Imported Modules¶

This Jupyter Notebook processes the necessary file under data_out/submission-fixed-nb_processed.csvgenerated from various processing scripts in various phases of the pipeline. The result of this notebook when executed will result in the generation of Figure 4 as described in the paper.
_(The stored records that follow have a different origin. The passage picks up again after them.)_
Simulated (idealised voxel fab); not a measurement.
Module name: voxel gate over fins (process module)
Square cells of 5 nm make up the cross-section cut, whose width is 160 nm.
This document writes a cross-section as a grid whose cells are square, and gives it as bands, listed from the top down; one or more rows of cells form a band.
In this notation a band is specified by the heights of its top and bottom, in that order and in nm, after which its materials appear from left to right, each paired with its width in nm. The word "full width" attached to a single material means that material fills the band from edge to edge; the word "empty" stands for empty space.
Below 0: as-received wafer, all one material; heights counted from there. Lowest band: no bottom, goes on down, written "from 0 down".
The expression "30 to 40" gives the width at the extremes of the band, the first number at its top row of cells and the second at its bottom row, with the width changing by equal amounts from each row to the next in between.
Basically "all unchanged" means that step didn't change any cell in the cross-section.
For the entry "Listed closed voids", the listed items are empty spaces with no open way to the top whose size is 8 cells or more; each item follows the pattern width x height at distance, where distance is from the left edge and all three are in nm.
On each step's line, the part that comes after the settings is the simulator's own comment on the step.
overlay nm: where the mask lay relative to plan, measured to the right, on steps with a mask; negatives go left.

Figure 4 in the paper describes the top 10 popular imported modules ranked by usaged frequency

Required Libraries:¶

  • json
  • matplotlib
  • pandas
  • seaborn
In [1]:
import json
import matplotlib
import matplotlib.pyplot as plt
import pandas
import seaborn as sns

matplotlib.rcParams.update({'pdf.fonttype': 42, 'ps.fonttype': 42})
In [2]:
df = pandas.read_csv('./data_out/nb_processed.csv', 
                     converters={'image_metadata': json.loads, 
                                 'imports': json.loads, 
                                 'code_lines': json.loads, 
                                 'markdown_lines': json.loads})
In [3]:
imports_used = {}
for index, row in df.iterrows():
    data = row['imports']
    for element in data:
        if element not in imports_used:
            imports_used[element] = 0
        imports_used[element] = imports_used[element] + 1

import_df = pandas.DataFrame(data=[[k, v] for k, v in imports_used.items()], 
                             columns=['Imported Module', 'Number of Occurences'])
In [4]:
import_df = import_df.sort_values(by=['Number of Occurences'], ascending=False)
import_df['Imported Module'] = import_df['Imported Module'].str.strip().replace(' ', '.')
In [5]:
image_description = """The figure contains a horizontal bar plot with the x axis indicating the number of occurences of module imports, 
and the y axis indicating the top 10 imported python modules. The horizontal bars use colors from the colorblind 
palette provided by seaborn and indicate numpy, matplotlib.pyplot, pandas, os, seaborn, sklearn, tensorflow, time,
sys, and random with their respective counts."""


fig, ax = plt.subplots(nrows=1, ncols=1, figsize=(20, 7))
plt.rcParams['font.size'] = 18
top_10_results = import_df[:10]
top_10_results.loc[top_10_results['Imported Module'].str.contains('sklearn.model_selection train_test_split'), 'Imported Module'] = 'sklearn'
sns.barplot(x="Number of Occurences", y="Imported Module", data=top_10_results, ax=ax, palette='colorblind')
ax.bar_label(ax.containers[0])
ax.tick_params(labelsize=18)
ax.set_ylabel('Top 10 Python Modules\n Imported in Notebooks', fontsize=18)
ax.set_xlabel('Number of Occurences of Module Imports', fontsize=18)
plt.savefig('./plot_out/fig-4-top-10-import-modules.pdf', bbox_inches='tight')
plt.savefig('./plot_out/alt-embedded-images/fig-4-top-10-import-modules.png', metadata={
    'alt': image_description,
}, bbox_inches='tight')
No description has been provided for this image

Fig 4: The figure contains a horizontal bar plot with the x axis indicating the number of occurences of module imports, and the y axis indicating the top 10 imported python modules. The horizontal bars use colors from the colorblind palette provided by seaborn and indicate numpy, matplotlib.pyplot, pandas, os, seaborn, sklearn, tensorflow, time, sys, and random with their respective counts.